As a fly angler living in southern Queensland, I’d only had hints of what flyfishing in the far north might offer.
My son Scott lives at Tully and a few previous trips to that area had seen barra and mangrove jack occasionally putting some strain on the rod and a smile on the old dial.
Last June, however, we did the big road trip and with our TABS Bullshark in tow left the Brisbane for Weipa, surely one of the fishiest places on the planet.
I learned a lot from that trip, with 14 species taken on fly, and would like to pass on information for others wanting to experience the raw beauty of the far north and its fly-friendly fish. Perhaps too fly friendly at times; beware of barracuda!
Travelling to far northern Queensland to enjoy flyfishing in remote areas to seriously powerful fish needs some thoughtful preparation.

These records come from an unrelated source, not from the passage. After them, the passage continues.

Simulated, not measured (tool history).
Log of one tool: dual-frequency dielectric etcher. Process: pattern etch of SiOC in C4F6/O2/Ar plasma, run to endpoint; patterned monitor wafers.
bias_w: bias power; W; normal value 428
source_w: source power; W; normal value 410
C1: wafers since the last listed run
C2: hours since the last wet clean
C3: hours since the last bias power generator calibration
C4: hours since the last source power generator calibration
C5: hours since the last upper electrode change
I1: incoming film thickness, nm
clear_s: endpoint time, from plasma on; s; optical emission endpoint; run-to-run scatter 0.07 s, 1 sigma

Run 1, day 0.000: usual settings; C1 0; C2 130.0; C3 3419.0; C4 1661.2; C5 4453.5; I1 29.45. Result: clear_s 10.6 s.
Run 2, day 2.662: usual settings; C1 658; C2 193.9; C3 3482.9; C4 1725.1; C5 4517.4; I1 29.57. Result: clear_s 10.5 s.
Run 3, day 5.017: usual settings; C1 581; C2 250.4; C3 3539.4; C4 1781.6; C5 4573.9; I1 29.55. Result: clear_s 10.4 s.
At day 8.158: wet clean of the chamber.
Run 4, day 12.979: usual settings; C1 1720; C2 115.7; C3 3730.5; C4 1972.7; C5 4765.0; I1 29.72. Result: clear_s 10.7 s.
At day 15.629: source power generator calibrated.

Anything broken, such as a rod, or damaged fly line from fish action needs instant backup or the fun is over.
From the beginning it’s necessary to ensure there are enough spares to go around should gear failure occur. Spare rods and fly lines are more essential than spare reels so long as the chosen reel is of salt water quality and has been serviced – by this I mean thoroughly greased and readied for salt water action prior to the trip.
I carried 2 reels, each with floating and intermediate sink fly lines rigged on separate spools. A spare intermediate sink fly line happily remained in its box. All spools were set up with 300m of Bionic Braid backing ahead of Rio Tropical Series lines that spent quite a bit of time out from the rod tip, particularly when playing big pelagic fish.
Bionic Braid can easily be connected to a fly line loop via a 40cm long bimini twist (the bimini is purposely long so the reel spool can pass through it easily when connecting the two), but be sure to double the braid prior to forming the bimini to avoid damage to the fly line loop under really hard pressure. It’s easy enough to separate the 4 strands of the bimini when making the loop-to-loop connection.
Fly rods require special attention as they are going to be doing all the work. Prior to closing the gate and heading north, it’s worth taking your chosen fly rods to the local fly shop and purchase spare tip runners for each, making sure it’s the next size up from the tip runner that’s fitted. A micrometer is necessary to obtain this data.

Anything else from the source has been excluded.